Friday, February 09, 2007

Reasons Why I'm Single, #853

So I'm leaving the gym this morning and walk out with the Attractive Fit Guy that I see in Spin class every day.

Note: he is not the guy who sweats so copiously that he has to place two towels on the floor beside his bike but, based on this morning's performance, should probably just start getting some sandbags from the National Guard.

Nor is he the guy who wears expensive cycling gear and is way too intense considering that the bike he's riding is bolted to the floor and across from a mural of multicultural schoolchildren standing under a rainbow.

And it's definitely not the guy who farts, then slows his pace as he gives everyone within ten feet an accusatory glance and feigns a search for the culprit when we all know that it's his own still-steaming ass. Sir, please save your cropdusting for the locker room. If I wanted to be exposed to your ass potpourri, we would be married.

Anyway, Attractive Fit Guy (AFG) gives me a hug before we take off toward our respective cars in the parking lot. Then we have this exchange.

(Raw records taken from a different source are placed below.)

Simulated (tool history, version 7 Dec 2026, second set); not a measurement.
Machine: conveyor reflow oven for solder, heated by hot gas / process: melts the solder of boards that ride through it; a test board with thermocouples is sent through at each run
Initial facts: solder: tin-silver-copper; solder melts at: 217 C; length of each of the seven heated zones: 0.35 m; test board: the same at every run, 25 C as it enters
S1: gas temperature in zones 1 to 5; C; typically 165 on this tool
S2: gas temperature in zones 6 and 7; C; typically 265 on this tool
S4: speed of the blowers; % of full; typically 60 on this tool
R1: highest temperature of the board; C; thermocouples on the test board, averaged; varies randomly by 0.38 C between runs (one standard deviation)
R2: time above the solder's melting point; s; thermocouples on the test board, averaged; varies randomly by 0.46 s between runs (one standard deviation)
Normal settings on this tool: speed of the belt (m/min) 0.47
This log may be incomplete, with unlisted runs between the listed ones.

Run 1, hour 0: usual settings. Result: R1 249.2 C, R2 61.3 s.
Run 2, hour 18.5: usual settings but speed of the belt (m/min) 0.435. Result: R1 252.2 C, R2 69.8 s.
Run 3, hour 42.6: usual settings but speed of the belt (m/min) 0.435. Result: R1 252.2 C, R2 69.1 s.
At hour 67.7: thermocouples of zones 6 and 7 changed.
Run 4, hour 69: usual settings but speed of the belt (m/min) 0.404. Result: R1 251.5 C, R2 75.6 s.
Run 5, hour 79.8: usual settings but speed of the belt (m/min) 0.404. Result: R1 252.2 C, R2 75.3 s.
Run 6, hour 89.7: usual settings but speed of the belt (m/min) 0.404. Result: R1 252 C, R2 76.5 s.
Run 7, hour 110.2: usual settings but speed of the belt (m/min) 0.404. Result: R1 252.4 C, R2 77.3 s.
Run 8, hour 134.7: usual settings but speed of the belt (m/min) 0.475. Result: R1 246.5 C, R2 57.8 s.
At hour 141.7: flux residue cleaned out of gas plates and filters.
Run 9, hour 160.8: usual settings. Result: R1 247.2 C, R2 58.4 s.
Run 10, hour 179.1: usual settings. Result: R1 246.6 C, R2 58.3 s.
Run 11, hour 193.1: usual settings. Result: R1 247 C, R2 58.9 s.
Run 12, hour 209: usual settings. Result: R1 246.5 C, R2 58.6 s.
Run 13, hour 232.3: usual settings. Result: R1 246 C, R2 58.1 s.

AFG: Hmm...why are you so huggable?
Me: Because I don't have scales.
AFG: ---
Me: Or wings.
AFG: Gives me the kind of expression Tyler Hansbrough would give if you asked him to write his name in cursive. Or just to write, period.
Me: Not soft wings like, say, Pegasus. I was thinking more like a dragon. Or a moth, you know, how if you touch one of them, they get that dust all over you?
AFG: inches towards his car
Me:Then it can't fly and it just flaps around helplessly in a tight little circle so you feel bad for ever touching it, but then you remember that it was probably either going to chew something in your closet or die in the bottom of the light in your kitchen.
AFG: clicks the button on his keychain that unlocks the door, says nothing.
Me: Um. Well. Call me!

Great success.

1 comment:

C. said...

eh, to hell with'em. He can't be all that great if he didn't have a witty reposte.